It was refuting a ‘completely misleading’ report by local daily Simerini that claimed the European Banking Authority had decided a 16.5 % ‘haircut’ on the value of Cyprus sovereign debt held by three Cypriot banks – Bank of Cyprus, Hellenic Bank and the Co-operative Central Bank. The debt write-down, the paper said, would incur additional capital requirements for the three banks totalling €450 million.
Simerini’s claim even prompted public remarks by DIKO leader Nikolas Papadopoulos, who asked CBC governor Chrystalla Georghadji to clarify the matter in a scheduled meeting between the two.
“The Cyprus sovereign debt will not be subject to any haircut, this is just part of the adverse scenario of the EBA’s stress tests,” he said after the meeting. “There is a differentiation with regard to the adverse scenario and presumably a write-down will indeed be calculated, in the case of Cyprus at 16.5% of face value, simply for the purposes of the stress tests.”

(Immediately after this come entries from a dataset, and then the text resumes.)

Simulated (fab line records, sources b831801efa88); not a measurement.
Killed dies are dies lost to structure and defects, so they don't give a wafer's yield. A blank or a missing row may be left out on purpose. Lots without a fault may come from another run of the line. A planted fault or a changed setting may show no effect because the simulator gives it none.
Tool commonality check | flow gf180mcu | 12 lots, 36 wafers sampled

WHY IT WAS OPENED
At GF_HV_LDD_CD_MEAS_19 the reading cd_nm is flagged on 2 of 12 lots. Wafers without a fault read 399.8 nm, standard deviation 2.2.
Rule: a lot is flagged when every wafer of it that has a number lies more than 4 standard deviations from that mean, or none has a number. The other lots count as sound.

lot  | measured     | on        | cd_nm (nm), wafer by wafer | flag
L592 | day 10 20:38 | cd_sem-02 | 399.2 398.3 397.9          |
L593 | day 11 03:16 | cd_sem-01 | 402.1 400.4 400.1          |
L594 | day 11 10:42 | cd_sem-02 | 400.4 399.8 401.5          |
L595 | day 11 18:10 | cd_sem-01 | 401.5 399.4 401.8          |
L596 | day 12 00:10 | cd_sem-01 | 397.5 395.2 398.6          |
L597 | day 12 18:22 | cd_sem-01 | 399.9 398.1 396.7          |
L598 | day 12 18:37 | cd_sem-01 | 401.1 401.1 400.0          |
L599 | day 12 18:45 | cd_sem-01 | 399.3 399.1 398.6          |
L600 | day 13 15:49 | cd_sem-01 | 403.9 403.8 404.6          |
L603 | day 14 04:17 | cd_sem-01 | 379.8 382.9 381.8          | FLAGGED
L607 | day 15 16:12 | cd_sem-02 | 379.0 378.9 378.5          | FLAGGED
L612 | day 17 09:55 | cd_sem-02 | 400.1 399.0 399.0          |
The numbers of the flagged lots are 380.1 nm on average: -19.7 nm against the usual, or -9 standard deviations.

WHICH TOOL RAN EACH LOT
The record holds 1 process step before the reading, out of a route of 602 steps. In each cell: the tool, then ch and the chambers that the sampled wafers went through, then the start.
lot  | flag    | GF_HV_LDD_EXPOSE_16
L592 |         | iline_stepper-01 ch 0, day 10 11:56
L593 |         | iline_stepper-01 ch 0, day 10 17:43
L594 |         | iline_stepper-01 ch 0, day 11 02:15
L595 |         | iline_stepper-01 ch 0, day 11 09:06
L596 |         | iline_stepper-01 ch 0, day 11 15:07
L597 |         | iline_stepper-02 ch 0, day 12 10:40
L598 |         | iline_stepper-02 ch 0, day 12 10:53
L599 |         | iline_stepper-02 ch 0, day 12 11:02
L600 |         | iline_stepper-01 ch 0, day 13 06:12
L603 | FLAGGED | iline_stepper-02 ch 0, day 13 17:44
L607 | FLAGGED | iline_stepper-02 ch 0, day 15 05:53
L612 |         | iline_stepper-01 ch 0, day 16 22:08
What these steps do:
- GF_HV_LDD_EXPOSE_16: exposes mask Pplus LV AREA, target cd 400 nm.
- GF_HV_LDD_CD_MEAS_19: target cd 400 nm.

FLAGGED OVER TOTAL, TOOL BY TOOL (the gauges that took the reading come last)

The CBC was swift in responding to the article, saying the paper’s reports relate to the methodology formulated by the EBA for the adverse scenario of the stress tests.
“It is pointed out that this refers to the level of hypothetical losses that will be estimated merely for the purposes of the stress test,” the CBC’s statement said. “This specific parameter (of sovereign debt write-down) will apply to all EU countries and all banks that hold government bonds in their books at nominal value. The write-down level is based on each country’s credit rating.”
The Public Debt Management Office was also unequivocal in dismissing the claims made in Simerini’s piece.
“This decision in no way affects the nominal value of government bonds or investors’ rights,” the Finance Ministry department said. “It must be noted that Cyprus’ government bonds are protected by relevant legislation that tie the repayment of public debt with contractual obligations resulting from the issuance of government bonds. It is reminded that the Republic of Cyprus has never defaulted on its public debt obligations.”
The stress tests are carried out by the EBA, in coordination with the ECB, in preparation of the assumption of supervision of banks across the Eurozone at the end of the year. Stress-test results are expected in October 2014.
Under the stress test parameters as laid out by the EBA, in order to pass banks must show that their core-tier 1 capital ratio will not fall below 5.5% in a severe economic crisis – the adverse scenario – and 8% under normal circumstances – the baseline scenario.
As Georghadji clarified at a news conference on Wednesday, banks will have to cover capital shortfalls under the baseline scenario within six months and nine months under the adverse scenario.